1
votes

I have an Azure WebJob with a Queue that receives items to process. There can be many items to process every second. The Queue process around 20 items simultaneously.

I want to index the items with Lucene .net.

Starting an IndexWriter, calling Optimize() and Disposing it on every item that hits the queue takes too much time. It feels that I am doing it wrong.

I want the items to be ready for search as soon as possible.

Is it ok to have one IndexWriter for many threads?

Do i need to call Optimize() or is it Ok to never call it, or call it on a separate process that runs once a day (for example)?

If i have only one IndexWriter and never Dispose it (except when the program exits), would i have new items stuck on the buffer?

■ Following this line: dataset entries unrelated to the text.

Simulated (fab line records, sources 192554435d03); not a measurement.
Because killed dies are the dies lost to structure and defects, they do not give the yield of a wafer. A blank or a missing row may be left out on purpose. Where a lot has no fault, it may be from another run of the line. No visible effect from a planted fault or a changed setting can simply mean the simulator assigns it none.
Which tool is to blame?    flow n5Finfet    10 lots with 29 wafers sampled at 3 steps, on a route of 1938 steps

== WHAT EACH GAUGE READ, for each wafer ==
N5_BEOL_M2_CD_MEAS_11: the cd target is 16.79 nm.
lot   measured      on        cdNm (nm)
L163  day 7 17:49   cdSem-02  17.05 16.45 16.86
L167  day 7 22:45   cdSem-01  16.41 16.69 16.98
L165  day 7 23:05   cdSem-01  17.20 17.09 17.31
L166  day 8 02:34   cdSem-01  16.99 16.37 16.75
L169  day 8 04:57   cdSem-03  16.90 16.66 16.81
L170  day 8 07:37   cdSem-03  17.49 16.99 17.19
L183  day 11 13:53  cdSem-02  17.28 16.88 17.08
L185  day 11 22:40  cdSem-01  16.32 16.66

Would new items added with the IndexWriter be available for search before disposing the IndexWriter?

Thank you.

1

1 Answers

4
votes
  1. The IndexWriter is thread-safe, it's safe to call from different threads.
  2. It's okay to never call optimize. (You could write a custom merge policy if the default doesn't work for you.)
  3. You will flush all documents to disk by calling commit. There's no need to dispose of your writer. Reuse it instead.
  4. Documents are searchable once a reader sees them. This occurs after you commit your writer and reopen your reader. You could read them before they are commited by using near-realtime (NRT) searching by grabbing a reader from IndexWriter.OpenReader.